WBK Industry - Federal Regulatory Developments

FinCEN Releases Consolidated Guidance and Advisory on Convertible Virtual Currencies

On May 9, 2019, the FinCEN issued interpretive Guidance to persons subject to the Bank Secrecy Act (BSA) regarding money transmission using convertible virtual currencies (CVCs).

The newly released Guidance does not include new regulatory obligations.  It is intended to assist financial institutions’ compliance with existing regulations, as well as identify and compile related administrative rulings and other guidance issued since 2011.  The consolidated Guidance was released simultaneously with an Advisory on illicit activity involving CVCs.

The Guidance begins by identifying and defining key terms such as “money services business,” “money transmitter,” and “virtual currency,” as those terms are applied in the context of applicable BSA-related regulatory obligations.  Next, it consolidates and summarizes rules and interpretation involving the regulation of money transmission under the BSA, as well as previous guidance on the application of money transmission regulations conducted using CVCs.  The Guidance also provides regulatory interpretation concerning how money transmission regulations apply to several common business models involving CVC transactions.

Some of the business models for which more detailed interpretive guidance is provided regarding the application of BSA regulations include peer-to-peer CVC transactions, hosted and un-hosted CVC “wallets” that store value and provide access to it through various means, and CVC “kiosks” that operate similarly to an ATM, but may facilitate the transmission of either CVCs or traditional currency.

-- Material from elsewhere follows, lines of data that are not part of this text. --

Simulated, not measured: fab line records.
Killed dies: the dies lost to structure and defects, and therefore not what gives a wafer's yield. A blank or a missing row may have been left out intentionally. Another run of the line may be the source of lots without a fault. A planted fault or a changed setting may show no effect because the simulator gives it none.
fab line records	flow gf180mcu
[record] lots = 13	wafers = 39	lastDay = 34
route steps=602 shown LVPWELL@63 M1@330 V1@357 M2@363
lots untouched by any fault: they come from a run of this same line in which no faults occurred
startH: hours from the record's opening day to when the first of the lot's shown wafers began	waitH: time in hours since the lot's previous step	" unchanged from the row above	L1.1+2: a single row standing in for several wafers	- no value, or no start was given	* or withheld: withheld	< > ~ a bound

Other business models may be exempted from the definition of money transmission, according to the Guidance.  One such example is a CVC trading platform, which does not transmit CVC, but rather, provides delivery, communication, and network access services for money transmitters.

FinCEN’s related Advisory on Illicit Activity Involving Convertible Virtual Currency is aimed at assisting financial institutions with identifying and reporting suspicious activity surrounding the potential misuse of CVCs by bad actors.  Some of the targeted activities include money laundering, sanctions evasion, and illicit financing of “darknet” marketplaces (online markets engaged in various illicit activities), as well as manipulating CVC peer-to-peer transactions, wallets, and kiosks for nefarious ends.

The Advisory points out that the nature of CVCs allows for global reach, distributed structures, limited transparency and anonymity, and speed; rendering this form of financial transaction ripe for exploitation.  Some of the numerous “red flag” indicators of the abuse of CVCs by financial institution customers included in the Advisory are: 1) transactions using CVC addresses linked to known darknet marketplaces or illegal activities; 2) receiving multiple cash deposits or wires from disparate jurisdictions or branches of a financial institution followed by use of such funds to acquire CVCs; and 3) transfer or receipt of funds from an unregistered foreign CVC exchange with no relation to where a customer lives or conducts business.

Finally, FinCEN’s Advisory identifies the kind of information financial institutions can provide to law enforcement in a suspicious activity report (SAR).  This may include virtual currency wallet addresses, account information, transaction details and history, and available login and mobile device information, along with information obtained from a customer’s public online profile and communications.